Passion is often talked about a lot in the development community. You will often see posts in the fashion of "You have to be passionate about coding if you want to do X or Y" or "If you don't show passion for coding, you can't get X or Y" or maybe the more burning "If we don't see your passion for coding, we just can't hire you." That's okay. That's probably not the company I want to work for anyway. Passion is always the burning topic and what seems to be the highlight and top deciding point for an interviewer with a candidate.
But...what is passion, and what particular type of passion is necessary to be deemed worthy of working as a software developer? Let's talk about that.
Passion, which has quite a handful of definitions, in this particular situation simply means
an intense desire or enthusiasm for something.
When I think of this definition of passion, there are a few things that cross my mind in particular(and in no set order):
- Art, be it drawing, painting, writing, music, etc. The creation of things that bring people joy.
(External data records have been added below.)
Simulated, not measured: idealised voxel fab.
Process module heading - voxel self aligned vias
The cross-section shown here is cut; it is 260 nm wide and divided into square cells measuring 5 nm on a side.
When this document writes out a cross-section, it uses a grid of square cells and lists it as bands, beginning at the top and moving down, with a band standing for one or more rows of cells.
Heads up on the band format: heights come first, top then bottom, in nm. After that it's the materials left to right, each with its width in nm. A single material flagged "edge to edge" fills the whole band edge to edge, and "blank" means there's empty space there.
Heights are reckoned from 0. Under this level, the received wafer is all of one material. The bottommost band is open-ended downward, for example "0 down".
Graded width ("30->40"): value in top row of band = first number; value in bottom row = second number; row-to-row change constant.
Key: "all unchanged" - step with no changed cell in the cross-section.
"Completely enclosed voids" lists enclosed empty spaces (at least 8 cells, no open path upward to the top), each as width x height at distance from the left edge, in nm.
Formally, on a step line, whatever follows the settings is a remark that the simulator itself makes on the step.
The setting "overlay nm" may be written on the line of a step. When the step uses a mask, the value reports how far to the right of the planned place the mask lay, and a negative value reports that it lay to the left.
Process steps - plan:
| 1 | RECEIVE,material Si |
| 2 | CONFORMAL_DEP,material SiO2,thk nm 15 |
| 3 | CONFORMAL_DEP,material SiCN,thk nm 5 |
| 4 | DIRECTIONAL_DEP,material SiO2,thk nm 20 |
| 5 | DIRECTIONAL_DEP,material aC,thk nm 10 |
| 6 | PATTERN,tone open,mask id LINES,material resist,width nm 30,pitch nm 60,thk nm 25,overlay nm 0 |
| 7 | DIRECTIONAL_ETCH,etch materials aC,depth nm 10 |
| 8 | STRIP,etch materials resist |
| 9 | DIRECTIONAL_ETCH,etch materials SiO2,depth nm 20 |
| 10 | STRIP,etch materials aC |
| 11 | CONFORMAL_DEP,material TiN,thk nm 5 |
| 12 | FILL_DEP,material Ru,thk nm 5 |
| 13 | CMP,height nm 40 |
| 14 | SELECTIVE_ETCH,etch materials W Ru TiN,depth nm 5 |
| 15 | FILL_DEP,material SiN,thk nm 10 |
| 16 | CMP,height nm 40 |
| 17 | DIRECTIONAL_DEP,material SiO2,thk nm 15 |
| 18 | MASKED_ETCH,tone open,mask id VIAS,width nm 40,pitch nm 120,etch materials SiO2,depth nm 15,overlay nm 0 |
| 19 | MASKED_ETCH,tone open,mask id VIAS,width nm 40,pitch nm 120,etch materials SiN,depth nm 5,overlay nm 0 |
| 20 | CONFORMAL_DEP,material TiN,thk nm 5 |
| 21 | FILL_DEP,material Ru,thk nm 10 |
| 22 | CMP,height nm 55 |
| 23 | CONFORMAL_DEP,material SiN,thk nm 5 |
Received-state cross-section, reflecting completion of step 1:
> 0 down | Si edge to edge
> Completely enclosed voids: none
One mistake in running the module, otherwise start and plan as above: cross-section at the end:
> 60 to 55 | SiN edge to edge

- Helping others grow and succeed, and in that same matter, helping businesses grow and succeed.
- Education. Learning as much as possible about any topic of interest, be it in technology, science, math, literature, music, health and more. Continued education and self-study.
- Exploration. The excitement of exploring unknown areas, places you've never seen, mountains you've never climbed, oceans you've never swam. Or maybe..a career field you've never entered. Exploring things unknown to you, which I suppose could very well fall in line with Education.
I guess the next question would be...why? It's an interesting question I toss around myself often. Why am I not passionate about development the way others are? Why do I feel unsuccessful or under-performing in comparison to my peers? Why continue to chase something I'm not directly passionate about?
I like the challenge. Before diving in to this world, I was always chasing to reach the highest I could at any one company. When I finally hit that plateau, and it was at least mostly obvious there was no other position to advance to, or they wouldn't allow me to for whatever reason, I moved on. My final straw was in moving from a simple delivery driver for a store to assistant manager within less than 6 months time. It was fun, exciting, and....not challenging. At all. I learned more about management, training others (which I had done for years in previous fields in mental health and special needs), operations and so on. It was a nice insight. But it wasn't challenging. Once I found the patterns, I was able to streamline daily processes, which cut down times and improved sales at that store, which was great. Unfortunately, it was also quite obvious they weren't going to let me move up to store manager or area manager or anything higher than what I was, no matter what I did. That's okay though. I got bored of having nothing new to learn, and no ladder to keep climbing, so I turned in my 2 weeks notice and dived in to software development.
But Travis, if you aren't passionate about it, why did you choose it?
Because of the new experience, the endless need for self-education, the large room for growth, and let's face it...this is what the world is slowly transforming in to. It also offers new insight on ways to better optimize businesses. It allowed me to optimize the performance of a small team on a Congressional Campaign, which cut down their working hours while increasing volunteer sign up and voter turn out during one of the most important election times in the US. It's allowed me to poke through and see the flaws and how they can be corrected at the company I currently work at as a mere "Tier 1 Tech Support Specialist." I've been in the process of rebuilding a handful of sites for this company while also rebuilding their messy knowledge-base, offering ideas on how to optimize and simplify the basic troubleshooting steps for most common issues with their Point-of-Sales system. I've been able to dive in to their (lack) of cyber security within their own company.
How far will it take me here in how fast of a time frame? I've made it clear to them I'm not staying here as a tech support. I hate talking on phones. I've been tech support my entire life for my family, friends, colleagues and co-workers. It's not challenging once you've learned the patterns. If we can't move in my time frame, that's okay. They aren't ready for it, so I will move on. In the mean time, I'm still actively seeking my first true software developer position. It's taking me some time, but I've come to accept that and in the mean time, keep improving myself for when the time comes the right company picks me.
So what does the future hold? Who knows. I know that I want to spend at least 3 or so years in software development. I know that there are a handful of various businesses I would like to launch of my own. It's fun helping improve other businesses, but it would be even more so to see my own "babies" grow. I know that I need to write more, particularly through my own coding processes for companies to easier see the way I think and plan and process and create. So this is my first step.
What about you? What are you passionate about? Is it software development? If so, what in particular? Is it something else? If so, what is it? I fully believe there are more like me, that aren't particularly passionate about development, but are passionate about tech, education and so on that wouldn't let their code or their company suffer because of it. I think that's the part that irks me the most. "You aren't passionate about coding, so you probably write sloppy code or don't know how." Well, I am new to it, so yeah, I'm learning. I will learn to optimize my own code, make it more readable, write tests and so on as time goes by. But I also like to make time to pursue my own true passions, of which coding can very well benefit me, so it's quite important I learn how to write better code and keep up with new tech to some extent.